Understanding Low-Frequency Dynamics with Terahertz (THz) Spectroscopy

Terahertz (THz) spectroscopy is another powerful tool we use to study the collective dynamics of liquid crystals. When exposed to THz radiation, liquid crystals exhibit low-frequency vibrational modes, which can be studied to understand how these materials respond to external stimuli. In particular, we are investigating how the electronic and molecular structures of liquid crystals evolve across phase transitions, from isotropic liquids to liquid crystal and solid phases.

Recent studies have shown that ultrafast changes in the refractive index of liquid crystals occur on femtosecond timescales due to electronic excitations. These excitations relax through coherent molecular vibrations, which modulate the material’s birefringence at frequencies in the few THz range.

By using THz pump-optical probe setups, we can investigate how molecular dynamics in liquid crystals differ from the behavior of individual molecules. Our research addresses several key questions:

• How do collective molecular motions in liquid crystals differ from single-molecule dynamics?

• Can resonant collective dynamics influence the material's electronic and structural properties?
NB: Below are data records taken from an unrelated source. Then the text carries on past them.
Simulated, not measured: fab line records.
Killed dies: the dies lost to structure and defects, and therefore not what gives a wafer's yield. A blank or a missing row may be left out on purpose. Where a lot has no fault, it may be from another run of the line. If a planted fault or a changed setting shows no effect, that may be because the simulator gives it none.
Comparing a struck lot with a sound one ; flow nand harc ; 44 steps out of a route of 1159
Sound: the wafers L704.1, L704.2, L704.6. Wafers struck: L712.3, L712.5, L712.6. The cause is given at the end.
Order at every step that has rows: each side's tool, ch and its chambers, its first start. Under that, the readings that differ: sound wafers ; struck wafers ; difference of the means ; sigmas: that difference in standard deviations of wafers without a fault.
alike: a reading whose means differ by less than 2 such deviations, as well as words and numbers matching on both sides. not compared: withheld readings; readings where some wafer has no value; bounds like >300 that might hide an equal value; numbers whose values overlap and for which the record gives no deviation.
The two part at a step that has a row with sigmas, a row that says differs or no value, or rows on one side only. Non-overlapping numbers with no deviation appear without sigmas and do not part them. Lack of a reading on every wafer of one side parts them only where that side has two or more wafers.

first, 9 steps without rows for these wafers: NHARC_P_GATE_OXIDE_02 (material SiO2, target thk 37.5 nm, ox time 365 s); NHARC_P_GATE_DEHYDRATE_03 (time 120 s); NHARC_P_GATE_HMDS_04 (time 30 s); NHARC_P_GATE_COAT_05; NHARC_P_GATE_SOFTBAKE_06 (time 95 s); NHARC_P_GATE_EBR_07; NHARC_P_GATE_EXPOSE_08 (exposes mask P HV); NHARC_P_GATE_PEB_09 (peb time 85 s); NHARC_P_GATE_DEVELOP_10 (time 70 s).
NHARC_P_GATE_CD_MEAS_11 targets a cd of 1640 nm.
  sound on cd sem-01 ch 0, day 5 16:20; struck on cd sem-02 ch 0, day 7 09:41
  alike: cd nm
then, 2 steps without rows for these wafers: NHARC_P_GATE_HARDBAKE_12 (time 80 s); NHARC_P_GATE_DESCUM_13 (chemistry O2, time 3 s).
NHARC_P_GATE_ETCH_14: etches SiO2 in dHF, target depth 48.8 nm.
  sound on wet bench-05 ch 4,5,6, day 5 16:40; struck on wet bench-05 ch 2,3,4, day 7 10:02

• What are the mechanisms behind THz radiation absorption in liquid crystals, and how do they vary across the 1–10 THz range?

• Can we induce phonon-like excitations in liquid crystals?

This detailed examination of low-frequency dynamics in liquid crystals provides deeper insights into their collective behaviors and enables us to understand and control their structural and electronic properties, particularly during phase transitions and under external influences.